Congress and the OBCs
'I do feel that when it came to OBCs, the Congress party's understanding of their issues, the challenges they were facing and the type of actions that the party should have and could have taken, we fell short,' Rahul said at a gathering of his party's MPs and Telangana leadership on July 24. 'We opened the space for the BJP because we were not responsive to the aspirations, to the desires of the OBCs,' he said.
Rahul was not wrong. Congress has indeed missed several opportunities to reach out to these castes. It has also failed to claim credit for policy changes with regard to OBCs that were, in fact, initiated by Congress governments. Here's a short history.
Inaction on Kalelkar report
The clamour for greater political representation for the backward classes, as well as demands for reservation for these communities on the lines of the quotas in government jobs for the Scheduled Castes (SCs) and Scheduled Tribes (STs), began soon after Independence.
In 1953, the government of Prime Minister Jawaharlal Nehru set up the first Backward Classes Commission under Rajya Sabha member Dattatreya Balkrishna Kalelkar, popularly known as 'Kaka' Kalelkar.

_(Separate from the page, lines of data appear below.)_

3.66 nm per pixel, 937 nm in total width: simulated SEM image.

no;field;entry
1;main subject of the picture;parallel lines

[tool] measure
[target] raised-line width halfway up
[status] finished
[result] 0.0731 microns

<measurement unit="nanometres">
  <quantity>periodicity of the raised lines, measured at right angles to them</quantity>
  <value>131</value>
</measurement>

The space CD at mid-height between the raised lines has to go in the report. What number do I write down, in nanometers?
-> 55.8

The Kalelkar Commission report, submitted to the government on March 30, 1955, formulated criteria for identifying socially and educationally backward classes, and made several recommendations for their uplift. These included a caste census in 1961 that was to be advanced to 1957, treating all women as a class as 'backward', and reserving 70% seats in technical and professional institutions for qualified students from backward classes.
The recommendations were, however, not unanimous, and three of the members were opposed to the acceptance of caste as a criterion for social backwardness and reservation in government jobs. Kalelkar himself wrote a long letter to President Rajendra Prasad expressing his disagreement on a number of issues.
The report was tabled before both houses of Parliament but never discussed. Nehru's government did not implement it.
First quota for OBCs
Meanwhile, OBCs in the Hindi heartland had already begun to move towards the socialist leader Ram Manohar Lohia. Until Lohia's untimely demise in 1967, his anti-Congress politics was powered by these communities.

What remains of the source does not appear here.